We backfilled the data. I wrote a script so we could do it again if needed. Eventually built a much more robust process. But the real fix wasn't technical. It was making sure someone was always in relationship with that data.

Design Is the Distribution of Friction

The Houston team had this IT manager who was manually correcting 10 to 15 transfer records every single day. Transfers are for moving inventory between locations, from the field to repairs, whatever. And users just kept doing them wrong.

This guy was losing his mind over it. He had high blood pressure, diabetes. This was health-affecting stress. We joked about him needing a rage room. The frustrating part: users could have been doing the right thing. They just weren't.

Here's a rule of design: if a user is able to do something, they will do it. 10 out of 10 times. It doesn't matter if it doesn't make sense to you. It'll make sense to them in the moment for some reason. If you can't wrap your head around that, you're going to struggle in this business.

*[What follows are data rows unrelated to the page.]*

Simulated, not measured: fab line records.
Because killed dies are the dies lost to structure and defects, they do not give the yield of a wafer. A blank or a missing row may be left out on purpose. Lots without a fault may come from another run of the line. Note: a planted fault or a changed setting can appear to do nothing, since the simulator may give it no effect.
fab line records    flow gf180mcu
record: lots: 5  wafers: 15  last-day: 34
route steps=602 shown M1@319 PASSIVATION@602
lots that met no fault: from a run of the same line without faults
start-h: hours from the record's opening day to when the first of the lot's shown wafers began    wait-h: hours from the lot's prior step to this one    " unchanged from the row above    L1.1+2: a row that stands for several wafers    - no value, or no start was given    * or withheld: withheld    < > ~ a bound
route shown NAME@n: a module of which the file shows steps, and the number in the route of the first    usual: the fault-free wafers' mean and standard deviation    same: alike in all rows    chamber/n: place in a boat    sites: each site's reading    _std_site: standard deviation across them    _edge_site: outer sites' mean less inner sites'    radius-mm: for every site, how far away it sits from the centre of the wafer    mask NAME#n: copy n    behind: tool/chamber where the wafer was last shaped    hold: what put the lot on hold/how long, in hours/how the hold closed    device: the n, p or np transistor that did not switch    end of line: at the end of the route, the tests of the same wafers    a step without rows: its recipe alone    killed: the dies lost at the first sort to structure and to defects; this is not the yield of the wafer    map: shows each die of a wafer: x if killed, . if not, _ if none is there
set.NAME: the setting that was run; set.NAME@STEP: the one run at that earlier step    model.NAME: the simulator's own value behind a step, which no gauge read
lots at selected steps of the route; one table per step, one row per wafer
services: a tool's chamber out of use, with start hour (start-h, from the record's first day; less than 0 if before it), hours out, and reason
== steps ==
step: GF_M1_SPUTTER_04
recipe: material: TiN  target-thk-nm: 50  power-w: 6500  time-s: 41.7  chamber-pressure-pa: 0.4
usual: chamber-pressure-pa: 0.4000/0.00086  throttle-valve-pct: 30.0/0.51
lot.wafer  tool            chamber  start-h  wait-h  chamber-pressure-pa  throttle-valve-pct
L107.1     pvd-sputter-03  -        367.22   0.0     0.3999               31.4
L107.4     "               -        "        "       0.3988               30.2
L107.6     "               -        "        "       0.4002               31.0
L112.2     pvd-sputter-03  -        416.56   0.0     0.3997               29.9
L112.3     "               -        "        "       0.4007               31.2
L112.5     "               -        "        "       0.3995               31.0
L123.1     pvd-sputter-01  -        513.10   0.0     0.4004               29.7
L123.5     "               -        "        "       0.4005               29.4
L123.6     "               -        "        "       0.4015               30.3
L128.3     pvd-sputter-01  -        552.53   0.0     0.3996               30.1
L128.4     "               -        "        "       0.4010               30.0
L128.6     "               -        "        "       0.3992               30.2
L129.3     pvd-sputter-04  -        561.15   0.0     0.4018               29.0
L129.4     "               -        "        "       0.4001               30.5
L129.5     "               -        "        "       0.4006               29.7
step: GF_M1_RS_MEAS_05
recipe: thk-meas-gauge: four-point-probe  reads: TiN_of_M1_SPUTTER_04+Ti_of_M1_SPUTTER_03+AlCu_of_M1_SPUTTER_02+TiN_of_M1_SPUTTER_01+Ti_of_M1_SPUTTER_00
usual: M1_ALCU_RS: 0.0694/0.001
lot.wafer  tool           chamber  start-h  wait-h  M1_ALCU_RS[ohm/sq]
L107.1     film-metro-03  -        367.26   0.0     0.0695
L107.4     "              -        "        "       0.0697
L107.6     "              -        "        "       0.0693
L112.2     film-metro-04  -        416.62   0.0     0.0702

Design is the distribution of friction.

You put friction where you don't want people to go. You remove friction from the path you want them to take. That's it. That's the whole job.

So we rebuilt transfers with guardrails. Users couldn't transfer things to wrong locations. They couldn't transfer things that didn't exist. Things couldn't be in two places at once. We added autocomplete dropdowns where you type a few letters and it finds what you're looking for. We made entering correct data dead simple and entering wrong data nearly impossible.

Now it's maybe one correction a month. Maybe less. I don't even remember the last time the IT manager mentioned it.

Low friction to do the right thing. High friction to do the wrong thing. Then people just do the right thing. Because they want it to be right too. They're not spitefully messing up your software. They have a job to do, and they need to get that bit out.

Models of Desire

The developer we replaced was a smart guy. A visionary guru type. "I know how to make this so they can use it."

His specific failure: he built features based on how he thought the process should work, not how it actually worked. The system had no messaging around when things went wrong. People would work a lot and then find out nothing had been saved. Giant swaths of the actual process had no interaction with the software at all. He'd built a pseudo sales feature that wasn't working the way salesmen actually worked. Smart, but not useful. Those are different things.

Our product owner, Andrew, dragged all the painful feedback out of users. He talked to everybody. We built a ticketing system that captures the whole operation from start to finish. Salesman makes a sale, into repair. Salesman makes an order, into manufacturing, then repair. End-to-end visibility. It was a game changer.

Here's what the guru missed: we don't even know what to build without models of desire.

Users don't just want "features." They want what their peers value. What their bosses value. What makes them look competent. The foreman values speed because he's measured on throughput. The manager values visibility because he's measured on reporting. The C-suite values data integrity because they're measured on decisions.

These desires conflict. The foreman wants fewer clicks. The manager wants more fields captured. The software becomes a site of negotiation between competing models of desire.

The developer's job is to reconcile these competing desires into a single coherent interface. You can't do that by imagining users. You have to talk to them. All of them. At every level.

You can have picture-perfect requirements that are internally coherent, and it still doesn't solve the problem of the guy on the ground. Because the requirements encoded one model of desire, and the guy on the ground is operating from another. Now you have adoption problems.

There are two kinds of managers. One comes up through the process: shop floor, then foreman, then manager. The other comes in from outside.

The ones who came up through it usually understand the current state but sometimes lag behind on innovations happening on the floor. They can be anchored so hard to current state they can't see future state.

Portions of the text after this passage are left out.